This demo showcases how Atlas Search's Vector capability can be used to query a body of text. The demo leverages the Hugging Face sentence-transformers/all-MiniLM-L6-v2 model to map sentences and the questions presented to a 384 dimension dense vector space.
Save your body of text to the corpus.txt file, or feel free to use the sample provided, which is the background information from the Warner Bros. Discovery Wikipedia page.
Open params.py and configure your connection to Atlas, along with the name of the database and collection you'd like to store your text.
Install the Sentence Transformers model:
pip install -U sentence-transformers
Run the encoder, which will store the sentences along with their dense vectors to MongoDB.
python3 encode.py
Create a default search index on the collection:
{
"mappings": {
"dynamic": true,
"fields": {
"docVector": {
"type": "knnVector",
"dimensions": 384,
"similarity": "euclidean"
}
}
}
}
You are now ready to ask questions about your body of text! The search.py will use the same sentence transformers library to encode your question and submit it to Atlas Search for the answer.
For example:
python3 search -q "Who founded TBS?"
Atlas Search's Answer:
----------------------
In 1965, Turner Broadcasting System was founded by Ted Turner and based in Atlanta, Georgia.
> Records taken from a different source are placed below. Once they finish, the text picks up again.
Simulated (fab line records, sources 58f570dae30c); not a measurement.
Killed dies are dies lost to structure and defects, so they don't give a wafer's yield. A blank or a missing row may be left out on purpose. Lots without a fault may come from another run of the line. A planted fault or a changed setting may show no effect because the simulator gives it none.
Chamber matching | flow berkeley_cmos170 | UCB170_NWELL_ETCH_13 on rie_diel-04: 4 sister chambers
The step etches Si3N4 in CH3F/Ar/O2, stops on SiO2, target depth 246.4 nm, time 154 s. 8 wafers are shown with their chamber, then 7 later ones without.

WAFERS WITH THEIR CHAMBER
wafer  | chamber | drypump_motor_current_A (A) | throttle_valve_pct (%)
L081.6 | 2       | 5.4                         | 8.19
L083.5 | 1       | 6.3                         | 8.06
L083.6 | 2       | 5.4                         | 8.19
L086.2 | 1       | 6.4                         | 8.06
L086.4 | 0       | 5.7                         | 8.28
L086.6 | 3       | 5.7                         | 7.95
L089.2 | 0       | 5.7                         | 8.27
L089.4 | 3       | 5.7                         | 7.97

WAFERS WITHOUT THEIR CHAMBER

Try other questions, such as:
"Who did Discovery acquire?"
"When was Warner Bros. founded?"
"Who founded TBS?"
"Who did Warner purchase in 1982?"
This is the simple query passed to MongoDB:
[
{
"$search": {
"knnBeta": {
"vector": <geneated query vector>,
"path": "docVector",
"k": 150 // Number of neareast neighbors (nn) to return
}
}
},
{
"$limit": 1 // Let's assume the first result is correct :-).
}
]
The knnBeta operator uses the Hierarchical Navigable Small Worlds algorithm to perform semantic search. You can use Atlas Search support for kNN query to search similar to a selected product, search for images, etc.